Author: Wentao Zhang
Source Code: https://github.com/nsknojj/notebook/tree/big-upload
Jupyter Notebook is a web-based notebook environment for interactive computing. It satisfies the demands of every user for processing data. However, while big data are accessible for a lot of users nowadays, Notebook doesn't support big file upload with web interface. It only allows uploading files up to 25MB. Big Upload Module is designed to solve this problem and keep this upload function compatible with Notebook.
Make sure you have installed Jupyter.
If not, you can find the installation documentation for the
Jupyter platform, on ReadTheDocs,
or you can install it with pip3:
$ sudo pip3 install jupyter
If you want to install it with python2, use "pip" instead of "pip3". This way is also effective in the following steps, e.g. replacing "python" with "python3". If you have not installed pip3, you can run apt-get install pip3 or install it by official instruction.
Download the Big Upload Module from its Github Link and put it in a position you like, then change to this directory in your cmd.
Run setup command:
$ sudo python3 setup.py install
Run Notebook:
$ jupyter notebook
It will open your default browser. Now you can try to upload a big file in your notebook.
Prototype: jQuery-File-Upload
It has provided a jquery front end in which chunked file upload has been implemented, and a php back end to handle chunked file. It provides a series of api, such as stop and abort. You can define your own callback functions for add, progress, etc. All I need to do is transplanting the front end, and building a back end handler with tornado framework based on the given php server.
- Notebook's back end is built with tornado framework. You can see all the url handlers in notebook/services. Handlers in notebook/services/contents are related to uploading, downloading, saving and other functions we don't concern.

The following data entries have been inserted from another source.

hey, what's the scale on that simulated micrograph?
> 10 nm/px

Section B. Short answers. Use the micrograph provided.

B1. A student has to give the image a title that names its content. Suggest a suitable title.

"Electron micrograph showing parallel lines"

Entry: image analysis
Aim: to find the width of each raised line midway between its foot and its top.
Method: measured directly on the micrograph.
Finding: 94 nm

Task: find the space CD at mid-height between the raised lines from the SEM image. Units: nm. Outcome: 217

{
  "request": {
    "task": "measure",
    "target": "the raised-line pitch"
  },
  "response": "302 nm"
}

- What I call front end are those webpages, scripts and style sheets.
Webpage templates are in notebook/templates. We only concern "tree.html", which shows the tree structure of the opened file system.
Scripts relevant to my work are in notebook/statics/tree/js. They manage the file list and setup the elements in the tree webpage.
notebook
|----statics/tree/js/main.js # Setup upload button, upload it to api url
|----services/contents/handlers.py # Handle requests from url: api/contents/($file_path)
|----templates/tree.html
`----tree/handlers.py # Handle main url, render the tree template.
notebook
|----statics
| |----tree/js/main.js* # Setup big-upload button with scripts in [bigupload/js]
| `----[bigupload/js] # Now upload the chunked file to a new url: api/upload_handlers/($(file_path))
|
|----services
| |----[bigupload/handlers.py] # Handle requests from a new url
|
`----templates/tree.html* # Add BigUpload button
The suffix star in the file name means this file has been modified. The square brackets means this file is new.
- Front end uses Blob API to divide the file to several chunks, then upload it in a form using POST method. This form contains the content range of this chunk, e.g. 0-99999 or 100000-199999, and the content size.
- Back end just handles the files according to file path, content range, content size and the payload. It will find the correct file to append the payload to. The file's name should be same, and its current size should be equal to the start of content range.
About 10MB/s ~ 20MB/s, on local host.
Test passed, and the uploaded files had no difference.
Test passed, and the uploaded files had no difference.
Test passed, and the partially uploaded files were removed.